By Chip Ashley
We are in the midst of a historic presidential campaign, and the commercial media focus mostly on Donald Trump, the latest circus in the “bread and circuses” offered up as “news” to a distracted American public. As I write this morning, there is minute focus on Trump’s campaign manger’s jostling of a reporter from Breitbart News. (I was tempted to place quote marks around “News.”)
Meanwhile the assassination of human rights and environmental activist Berta Cáceres in Honduras goes almost unreported except in alternative sources. That the assassination is likely connected with the 2009 coup to oust Honduran President Manuel Zelaya and that the coup was almost certainly backed by then Secretary of State Hillary Clinton are not reported at all.
Since the coup, Honduras has become one of the most violent places on the planet, particularly against indigenous people, like Berta Cáceres, under dictator Juan Orlando Hernández.
We call ourselves a “democracy,” and yet the U.S. has been interfering with democratically elected Latin American governments and others around the globe for over a century, and with increased frequency since World War II and the inception of the CIA. These brutalities are perpetrated in the name of “U.S. interests.” But are these our interests, really? Or are these the interests of large corporations profiting off cheap labor and natural resources available in these countries? Isn’t this, after all, a modern form of colonialism?
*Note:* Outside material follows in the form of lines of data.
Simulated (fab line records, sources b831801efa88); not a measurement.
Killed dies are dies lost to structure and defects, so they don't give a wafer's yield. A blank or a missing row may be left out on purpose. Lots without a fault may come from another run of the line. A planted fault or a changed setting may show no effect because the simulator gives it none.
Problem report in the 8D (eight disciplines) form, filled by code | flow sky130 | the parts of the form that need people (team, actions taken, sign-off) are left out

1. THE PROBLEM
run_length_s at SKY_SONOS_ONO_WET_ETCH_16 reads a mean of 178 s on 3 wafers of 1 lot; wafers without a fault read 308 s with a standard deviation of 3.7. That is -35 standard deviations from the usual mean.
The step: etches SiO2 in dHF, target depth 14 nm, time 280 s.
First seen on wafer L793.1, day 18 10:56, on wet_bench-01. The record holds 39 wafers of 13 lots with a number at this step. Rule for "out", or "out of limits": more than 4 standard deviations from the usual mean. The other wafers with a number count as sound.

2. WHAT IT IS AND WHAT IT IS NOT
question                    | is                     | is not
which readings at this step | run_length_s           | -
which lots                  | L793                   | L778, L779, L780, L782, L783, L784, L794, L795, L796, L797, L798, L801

The modern pattern was set by John Foster Dulles, secretary of state under Eisenhower, and his brother Allen Dulles, CIA chief at the time, with coups against the democratically elected government of Iran in 1953 and that of Jacobo Árbenz Guzmán in Guatemala in 1954. In 1973, Henry Kissinger, secretary of state under Nixon, whom Clinton claims as her mentor in her autobiography Hard Choices, instigated a coup against democratically elected President Salvador Allende, to place into power the brutal Augusto Pinochet. Allende was quickly assassinated. Thousands of Pinochet’s opponents were “disappeared” and murdered.
Before voting in the California Primary on June 7, voters need to hear Clinton’s answers to Democracy Now’s Juan Gonzalez’ questions about the Honduran coup as well as to Professor Dana Frank’s analysis. The show aired April 13 and is available as a podcast at democracynow.org.
On June 7 we have the opportunity to take the first step away from empire and corporate colonialism by voting for Bernie Sanders.